The BBB says the Federal Trade Commission concluded that the majority of the victims are in their 20s and 30s and lose around up to $1,000 in the scams. French Bulldogs, Yorkshire Terriers and Pomeranians lead the pack of dog breeds who are the most likely to be listed in fake-but-sophisticated ads, with parrots also popular, the report says, citing data from PetScams.com.
Through one phony ad, a victim was bilked out of $5,000 until they realized they were being duped.
In another case, Collinsville, Ill., resident Danny Shelton sent $700 by MoneyGram to Atlanta and offered to drive there to pick up a Weimaraner puppy, but was rebuffed by the seller, who insisted it was shipped by air, the report said.
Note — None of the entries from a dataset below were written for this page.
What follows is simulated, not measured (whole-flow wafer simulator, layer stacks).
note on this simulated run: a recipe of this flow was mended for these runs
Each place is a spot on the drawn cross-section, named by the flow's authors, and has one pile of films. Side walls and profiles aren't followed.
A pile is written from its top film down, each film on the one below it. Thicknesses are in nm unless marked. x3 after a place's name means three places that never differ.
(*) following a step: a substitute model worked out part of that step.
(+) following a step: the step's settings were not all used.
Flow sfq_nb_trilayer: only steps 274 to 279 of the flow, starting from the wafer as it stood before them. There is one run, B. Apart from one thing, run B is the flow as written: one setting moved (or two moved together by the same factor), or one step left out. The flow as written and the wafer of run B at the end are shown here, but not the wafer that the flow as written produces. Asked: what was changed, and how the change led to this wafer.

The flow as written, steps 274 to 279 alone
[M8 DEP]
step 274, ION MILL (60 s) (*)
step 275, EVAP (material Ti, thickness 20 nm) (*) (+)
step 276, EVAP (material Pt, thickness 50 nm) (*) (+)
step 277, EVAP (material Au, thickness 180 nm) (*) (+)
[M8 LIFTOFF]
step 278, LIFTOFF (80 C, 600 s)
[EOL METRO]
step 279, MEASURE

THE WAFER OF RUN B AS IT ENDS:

The seller then asked for another $1,400 for insurance for the imaginary animal and Shelton realized something was wrong.
“He sent a text to the thieves, saying he knew he was being scammed, and included a photo of his five year old daughter crying. The seller’s response: “f--- you!”,” the report said.
The website Shelton visited was still online at the time of publication of this article.
The BBB urges the public to inspect animals in person before buying, pay by credit card only if you do your business online, and make sure images of pets you are trying to purchase don’t appear on other websites.
An internal FTC report in 2015 found 37,000 complaints related to pet issues, with most believed to be scam sales, according to the report.
Police have already made several arrests in the U.S. related to pet scam operations.
In May 2017, three Cameroonian students in Pennsylvania were charged with pet fraud and are accused of raking in tens of thousands of dollars from victims through Craigslist ads for Boxer puppies. Two were arrested and a third has not been located yet.
In 2016, a man from Cameroon was arrested in Charlotte, N.C., and is alleged to have collected more than $500,000 from pet scams, the report said.